After school he returned to Egypt, where he worked in administration with the European shipping lines that plied the Suez Canal. When the Second World War arrived, he joined the British Navy in Alexandria working with the Sea Transport Service. When the Allied invasion of Sicily and the Italian mainland loomed, he volunteered to transfer so he could put his language skills to good use in Italia. The British Admiralty, having thoughtfully considered his application, duly transferred him to India. (India/Italia – easy to confuse when you’ve got an Empire to run). He spent several years in Bombay and Calcutta, marshalling shipping logistics for the invasion of Burma, which the surrender of the Japanese pre-empted. While in India he picked up malaria and also Hindi – another language, which he somehow recalled 60 years later at the hospice when chatting with Suroj, one of the nursing aids from Nepal. He was very fond of Dad and had learned Hindi from Indian movies.

Not wanting to return to Egypt after the war, Dad asked to be released from service in another outpost of the British Empire – New Zealand. Stopping in Sydney on his way there, he stayed with a friend in Brougham St, Kings Cross where met a fellow Maltese, Mrs Camilleri, and eventually her daughter’s best friend, a young and beautiful Irish-Australian girl: Pat O’Leary. She must have made a great impression with her opening line “Walter, Walter, meet me at the altar” and when she ended their first chat with “OK, see you later”, Dad asked “What time?”
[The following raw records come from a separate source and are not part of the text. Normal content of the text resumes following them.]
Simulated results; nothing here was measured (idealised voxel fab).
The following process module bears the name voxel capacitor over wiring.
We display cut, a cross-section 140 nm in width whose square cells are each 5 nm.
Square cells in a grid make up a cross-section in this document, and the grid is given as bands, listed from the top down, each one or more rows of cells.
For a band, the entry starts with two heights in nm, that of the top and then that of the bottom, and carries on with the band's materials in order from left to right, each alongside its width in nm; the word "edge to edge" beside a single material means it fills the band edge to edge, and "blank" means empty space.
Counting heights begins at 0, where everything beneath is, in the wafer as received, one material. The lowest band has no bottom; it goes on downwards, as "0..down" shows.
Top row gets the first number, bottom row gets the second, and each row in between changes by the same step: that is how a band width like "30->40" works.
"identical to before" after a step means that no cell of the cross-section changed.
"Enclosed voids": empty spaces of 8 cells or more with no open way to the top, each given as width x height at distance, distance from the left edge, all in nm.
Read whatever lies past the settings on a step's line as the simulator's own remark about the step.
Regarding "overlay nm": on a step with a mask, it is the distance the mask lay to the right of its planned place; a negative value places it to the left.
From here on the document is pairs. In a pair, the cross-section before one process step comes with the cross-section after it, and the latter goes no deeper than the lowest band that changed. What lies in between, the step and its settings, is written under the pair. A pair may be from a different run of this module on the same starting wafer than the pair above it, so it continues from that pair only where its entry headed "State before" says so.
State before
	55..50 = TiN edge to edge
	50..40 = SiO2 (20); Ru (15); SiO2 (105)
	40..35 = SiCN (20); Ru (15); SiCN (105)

They married in 1948 with us kids coming along every 2-3 years: Rod, Marc, Vivienne, me and Brendan. Dad put his language skills to good use working for Thomas Cook, the travel agents – initially assisting migrants from Italy and Greece with their onward passage to other capital cities in Australia and later as an international travel consultant. On a tour of the French Rugby League team to Australia, Dad was appointed the translator as they toured the country. He recalled the captain of the team was feeling confident enough of his English to forgo Dad’s assistance at a reception at a country town. The French captain presented a badge featuring a red-white-and-blue coloured cockerel or rooster to the wife of the town Mayor with the unforgettable words “May I present you, Madame, with this French cock”. (You’re allowed to say “cock” in church – as long as it’s the one that crows three times). That was Dad’s last rugby tour.

Dad worked loyally at Thomas Cook for the rest of his working life – I might just remind the Facebook generation that he worked in the pre-Internet days. You couldn’t just look up timetables online or make bookings over the Net – it was a matter of big thick paper volumes and phone calls and telexes to foreign hotels and airlines. Dad managed to score a couple of trips to the Rome and Tokyo Olympics as well as regular travel industry cocktail parties from which he’d come home reporting he’d had “just a little bit of chicken, a little bit of prawn”. For us kids where exotic meant eating curried sausages for dinner, it sounded like the most glamourous lifestyle possible.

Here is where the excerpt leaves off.